We see it how we want to
Confirmation bias colors our world view, including weather
We’ve seen a change recently with some of the major weather events that we’ve seen over the last few years. I think that even some of the farm groups are coming around to believe that something is happening and that we probably better think about adapting.” So said J. Arbuckle, a sociologist at Iowa State University in an interview with Harvest Media, part of a National Public Radio confederation of rural and agriculture reporters.
Arbuckle was commenting on a recent Iowa State survey of farmers and rural residents. The poll included questions about climate change. Interestingly, of those polled, just 10 percent of farmers believed climate change is caused mostly by humans, which according to the Harvest Media report is an anomaly. It noted: “even though [climate change being caused by humans] is the consensus in the scientific community.”
It isn’t surprising that the farmers among us look at weather differently than the rest of the public. The average age of those 1,000 Iowa farmers surveyed was 65. And if they are still farming, they’ve been at it a while. That means, on average, they were born in 1946, a few years ahead of the blistering droughts of the early 1950s. In their farming careers, they went on to witness crop-stunting droughts in the decades after, including that doozy of a spell between 1987 and 1988. When the tallies were rounded up, that drought was figured to cost some $39 billion in damages due to crop loss, energy and water costs and damage to ecosystems.
Farmers who remember these droughts filed them away mentally as bad years. Maybe they based the decision of future land and crop management on some of the troubles they encountered. Maybe they bought an irrigator. Adaptation, indeed. But certainly, they remember. How many farmers associate important dates with what the weather was like in a particular year? In my family, it’s too much water that is recalled on important dates. My year of birth—too wet to get the crops in. My brother’s wedding: floods on the Missouri.
Farmers have made note of extreme weather since farming began, and, even if it isn’t recorded scientifically, it’s cataloged for wisdom and helps form a world view only earned from a profession that is man-against-nature every year.
That year-to-year and daily study of weather helps insulate farmers’ opinions about climate change. Even when they can’t get a crop planted due to wet weather or corn is burning up in July, farmers remember it the other way around, too. Because they’ve seen it the other way around, they know better than to stake much certainty on what’s coming next.
Such thinking insulates them from making statements such as the reporter from Harvest Media who wrote, “Still, only 10 percent of farmers said they believe climate change is caused mostly by human activities, even though that is the consensus in the scientific community.”
For a host of reasons, scientific consensus about climate change has fractured. Or, more accurately, some voices of dissent are now being heard above the din of press releases and prognostication from groups like the Intergovernmental Panel on Climate Change.
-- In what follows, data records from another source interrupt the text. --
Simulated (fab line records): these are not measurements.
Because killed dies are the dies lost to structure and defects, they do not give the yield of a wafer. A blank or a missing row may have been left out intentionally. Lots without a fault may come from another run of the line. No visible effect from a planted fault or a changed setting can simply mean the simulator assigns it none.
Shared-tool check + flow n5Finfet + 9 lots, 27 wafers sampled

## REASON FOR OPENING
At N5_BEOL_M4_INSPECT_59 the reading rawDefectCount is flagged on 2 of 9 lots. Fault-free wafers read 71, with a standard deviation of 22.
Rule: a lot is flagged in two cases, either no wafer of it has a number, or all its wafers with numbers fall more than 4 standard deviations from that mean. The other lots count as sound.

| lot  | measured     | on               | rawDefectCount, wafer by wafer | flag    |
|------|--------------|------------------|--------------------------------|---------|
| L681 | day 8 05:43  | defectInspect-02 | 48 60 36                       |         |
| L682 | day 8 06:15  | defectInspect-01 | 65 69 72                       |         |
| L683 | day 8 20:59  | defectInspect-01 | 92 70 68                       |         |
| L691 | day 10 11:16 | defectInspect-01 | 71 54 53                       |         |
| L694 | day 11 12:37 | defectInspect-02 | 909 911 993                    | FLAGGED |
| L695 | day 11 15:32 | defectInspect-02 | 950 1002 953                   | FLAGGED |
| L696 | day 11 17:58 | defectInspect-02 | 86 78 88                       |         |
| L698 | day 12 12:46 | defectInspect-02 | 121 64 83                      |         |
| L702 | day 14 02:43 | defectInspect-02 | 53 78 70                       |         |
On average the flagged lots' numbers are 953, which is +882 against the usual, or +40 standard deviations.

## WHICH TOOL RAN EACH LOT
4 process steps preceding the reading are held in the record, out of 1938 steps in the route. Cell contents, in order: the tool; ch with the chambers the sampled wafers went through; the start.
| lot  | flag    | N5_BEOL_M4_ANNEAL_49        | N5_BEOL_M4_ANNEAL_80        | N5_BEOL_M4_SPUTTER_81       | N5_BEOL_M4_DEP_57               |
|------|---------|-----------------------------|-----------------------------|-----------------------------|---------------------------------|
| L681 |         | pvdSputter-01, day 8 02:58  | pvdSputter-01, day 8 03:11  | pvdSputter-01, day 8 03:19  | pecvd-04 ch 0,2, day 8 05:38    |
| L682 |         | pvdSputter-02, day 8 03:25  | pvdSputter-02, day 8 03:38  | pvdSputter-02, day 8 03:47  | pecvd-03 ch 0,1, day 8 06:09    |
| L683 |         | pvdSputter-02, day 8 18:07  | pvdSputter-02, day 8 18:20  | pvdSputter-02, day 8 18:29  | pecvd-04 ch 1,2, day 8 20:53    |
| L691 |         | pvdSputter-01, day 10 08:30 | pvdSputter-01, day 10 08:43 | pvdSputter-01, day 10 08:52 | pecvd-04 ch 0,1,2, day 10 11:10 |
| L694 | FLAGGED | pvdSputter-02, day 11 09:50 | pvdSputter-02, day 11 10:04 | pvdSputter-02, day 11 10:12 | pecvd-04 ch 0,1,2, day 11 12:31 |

One of those voices, UK author, Matt Ridley, recently delivered a speech in which he calls himself a scientific heretic for pointing out gaps in the “consensus.” It’s worth reading in full. Find it here: http://bit.ly/shaBIE.
Ridley centers his arguments on confirmation bias. In simple terms, confirmation bias is a phenomenon where researchers, or decision makers in general, actively seek out and assign more weight to evidence that confirms their hypothesis. Or, they ignore or undervalue evidence that could disprove their hypothesis.
Ridley’s speech does a good job exposing confirmation bias among the scientists of the IPCC, where consensus spread from some questionably objective measures of historic climate right across to the reporting we hear still today about climate change.
Ridley calls himself a scientific heretic not because he doesn’t believe the climate is changing—he does. He calls himself a heretic because he doesn’t believe empirical evidence shows that climate change is dangerous to humans. He says he is a special heretic among the sort of people who make up the IPCC because he believes that a misguided (even dishonest) consensus that forms and enforces wide-ranging policy is dangerous.
Ridley catalogs a great many policies that have cost taxpayers dearly while not delivering any discernible public good.
So what does it matter if we chase policy in the wrong direction due to pseudoscience? What if it’s Ridley and his lot that have the confirmation bias?
Ridley tells us: “The alarmists have been handed power over our lives. The heretics haven’t.” Farmers know that. If it’s dry next spring, they’ll plant those crops a little deeper. It’s all they can do. Might as well adapt. No use in complaining about the weather.